Branding Strategy: Repairing the Shoe Shop
I took a pair of shoes in to be repaired today. Around the corner from our San Francisco office there are two shoe repair stores. One of them, Anthony’s Shoe Service, is an old-school shoe repair shop that has been in business since 1926 – a dying breed in the city. Next door to it is Mak & Co – a relative upstart with one of our favorite signs in San Francisco. “Mak & Co: Shoe Service, Keys Cut, Watch Repair, Shoe Shine, Nails, Facial, Waxing, Massage.” Basically, any service you can cram into 650 square feet.
The two stores illustrate two distinct brand challenges.
Anthony’s has a clear identity and brand focus. They offer a highly specialized service, have a loyal clientele, and will continue to repair shoes as long as their customers keep coming in. However, with a singular focus, they have limited alternatives for driving new business or growing revenue.
Mak & Co, on the other hand, is highly entrepreneurial, offering a bewildering array of services with skills that may or may not transfer from one service to the next. As they add more and more services, they face the risk of confusing the market. Mak & Co. is an identity that doesn’t say anything.

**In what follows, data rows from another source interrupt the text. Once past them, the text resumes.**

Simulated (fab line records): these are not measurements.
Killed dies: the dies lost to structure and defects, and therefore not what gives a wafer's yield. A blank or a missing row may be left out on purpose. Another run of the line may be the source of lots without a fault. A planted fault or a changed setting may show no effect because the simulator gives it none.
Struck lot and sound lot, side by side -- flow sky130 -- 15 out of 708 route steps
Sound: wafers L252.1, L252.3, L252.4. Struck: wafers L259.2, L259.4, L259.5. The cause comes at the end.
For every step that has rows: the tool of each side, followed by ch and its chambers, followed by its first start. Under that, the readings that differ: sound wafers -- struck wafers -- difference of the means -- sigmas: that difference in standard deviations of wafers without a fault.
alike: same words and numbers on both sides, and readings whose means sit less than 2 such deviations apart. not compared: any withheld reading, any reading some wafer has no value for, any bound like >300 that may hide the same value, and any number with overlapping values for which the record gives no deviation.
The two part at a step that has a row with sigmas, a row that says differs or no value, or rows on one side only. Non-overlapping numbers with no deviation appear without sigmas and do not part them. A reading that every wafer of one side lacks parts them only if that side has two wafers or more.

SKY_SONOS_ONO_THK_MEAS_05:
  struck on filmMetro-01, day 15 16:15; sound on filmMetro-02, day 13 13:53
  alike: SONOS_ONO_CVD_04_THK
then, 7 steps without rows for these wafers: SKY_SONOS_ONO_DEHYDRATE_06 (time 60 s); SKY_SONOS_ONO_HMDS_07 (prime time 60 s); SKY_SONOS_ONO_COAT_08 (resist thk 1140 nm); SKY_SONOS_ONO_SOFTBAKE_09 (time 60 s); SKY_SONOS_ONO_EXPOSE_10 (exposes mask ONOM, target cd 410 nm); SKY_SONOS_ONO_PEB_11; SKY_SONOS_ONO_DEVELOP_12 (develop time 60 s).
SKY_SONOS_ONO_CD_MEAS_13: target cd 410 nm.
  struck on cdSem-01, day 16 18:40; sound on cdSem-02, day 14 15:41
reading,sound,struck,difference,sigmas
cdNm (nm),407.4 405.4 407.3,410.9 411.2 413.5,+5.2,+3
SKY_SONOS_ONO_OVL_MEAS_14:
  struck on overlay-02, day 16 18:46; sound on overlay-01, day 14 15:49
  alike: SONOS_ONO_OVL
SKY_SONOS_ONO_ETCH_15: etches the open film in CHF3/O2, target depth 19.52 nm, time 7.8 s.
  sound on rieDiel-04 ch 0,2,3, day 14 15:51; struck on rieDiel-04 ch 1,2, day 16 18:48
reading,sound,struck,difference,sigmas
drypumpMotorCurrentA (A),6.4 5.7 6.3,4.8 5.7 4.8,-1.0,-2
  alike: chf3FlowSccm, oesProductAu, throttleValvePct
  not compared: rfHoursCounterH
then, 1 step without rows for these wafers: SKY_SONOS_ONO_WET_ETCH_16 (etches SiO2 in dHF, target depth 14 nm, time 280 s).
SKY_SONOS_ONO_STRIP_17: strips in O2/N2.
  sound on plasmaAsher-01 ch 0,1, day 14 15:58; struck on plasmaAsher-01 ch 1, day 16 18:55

We recently helped a client faced with the same brand challenge as Mak & Co. Highly entrepreneurial; they had started as service company with a specific industry expertise in digital media buying. As their capabilities and client list grew, they added more and more individually branded services and proprietary technology tools that they could sell separately. Although revenues continued to grow, their growing sales and account team couldn’t clearly articulate what business they were in or how their offerings added up to a clear value proposition. By being so broad in their offering, they risked losing business to more specialized competitors.
Our recommendation was to develop a new brand positioning that serves as a broad platform, appropriate to the multiple services and technologies they provide, yet establishing ownership of a specific expertise. It also gives them a clear direction for future growth. This new positioning has invigorated the company, clarified their business direction, and reassured their investors. Now, everyone in the company can clearly articulate what the business they’re in and why they matter to their most critical audiences.
The moral of the story: A company with a clear brand positioning has a greater chance of gaining new business and retaining existing customers. Where did I go to get my shoes repaired? I went to Anthony’s.